Thanksgiving Day


the fourth Thursday of November (the United States)


 

The Pilgrims, who celebrated the first thanksgiving in America, were fleeing religious prosecution (政治迫害) in their native England. In 1609 a group of Pilgrims (英国清教徒) left England for the religious freedom in Holland where they lived and prospered. After a few years,they found the Dutch frivolous (肤浅的,无聊的) and their ideas a threat to their children's education and morality. So they decided to leave Holland and travel to the New World. It was agreed that the Pilgrims would be given passage and supplies in exchange for their working for their backers for 7 years. On Sept. 6, 1620 the Pilgrims set sail for the New World on a ship called the Mayflower.

The dangerous trip was cold and damp, took 65 days, during which many passengers became sick and one person died by the time land was sighted on November 10th.

They finally settled in Plymouth which offered an excellent harbor and they found the local Native American Indians a peaceful group.

With generous help of the native Indians, the survivors embraced their first harvest after their bitter struggle with the first harsh winter in Plymouth. Since the Pilgrims had much to celebrate, they had built homes in the wilderness, they had raised enough crops to keep them alive during the long coming winter.

The Pilgrim Governor William Bradford proclaimed a day of thanksgiving to be shared by all the colonists and the neighboring Native Americans.

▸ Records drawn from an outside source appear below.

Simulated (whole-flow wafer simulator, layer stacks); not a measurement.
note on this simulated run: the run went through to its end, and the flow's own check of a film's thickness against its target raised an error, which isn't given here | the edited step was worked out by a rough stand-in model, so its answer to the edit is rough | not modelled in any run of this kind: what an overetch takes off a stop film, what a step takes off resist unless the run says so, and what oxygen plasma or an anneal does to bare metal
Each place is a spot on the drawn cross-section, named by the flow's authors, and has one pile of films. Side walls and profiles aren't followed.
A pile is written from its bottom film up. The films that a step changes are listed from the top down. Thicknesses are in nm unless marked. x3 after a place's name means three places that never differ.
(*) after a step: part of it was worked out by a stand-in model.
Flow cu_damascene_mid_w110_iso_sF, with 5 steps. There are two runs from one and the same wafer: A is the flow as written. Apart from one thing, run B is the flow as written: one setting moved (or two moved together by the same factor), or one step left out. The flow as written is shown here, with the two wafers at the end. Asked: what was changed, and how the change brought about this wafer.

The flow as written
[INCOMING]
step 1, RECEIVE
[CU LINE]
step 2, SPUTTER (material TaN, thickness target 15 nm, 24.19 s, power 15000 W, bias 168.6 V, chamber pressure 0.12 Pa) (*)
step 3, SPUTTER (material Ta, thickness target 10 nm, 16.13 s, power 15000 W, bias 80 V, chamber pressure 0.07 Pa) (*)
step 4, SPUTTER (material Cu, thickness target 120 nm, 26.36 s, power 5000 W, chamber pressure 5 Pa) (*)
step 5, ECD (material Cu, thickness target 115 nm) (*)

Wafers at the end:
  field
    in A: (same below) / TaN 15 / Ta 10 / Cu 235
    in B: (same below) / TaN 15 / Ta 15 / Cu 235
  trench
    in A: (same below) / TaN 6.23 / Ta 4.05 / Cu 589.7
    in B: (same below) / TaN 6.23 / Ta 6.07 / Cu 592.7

However, the 3rd year brought a spring and summer that was hot and dry with the crops dying in the fields. Governor Bradford ordered a day of fasting and prayer, and it was soon thereafter that the rain came. To celebrate - November 29th of that year was proclaimed a day of thanksgiving. This date is believed to be the real true beginning of the present day Thanksgiving Day.

The custom of an annually celebrated thanksgiving, held after the harvest, continued through the years.In 1863 President Abraham Lincoln appointed a national day of thanksgiving. Since then each president has issued a Thanksgiving Day proclamation, usually designating the fourth Thursday of each November as the holiday.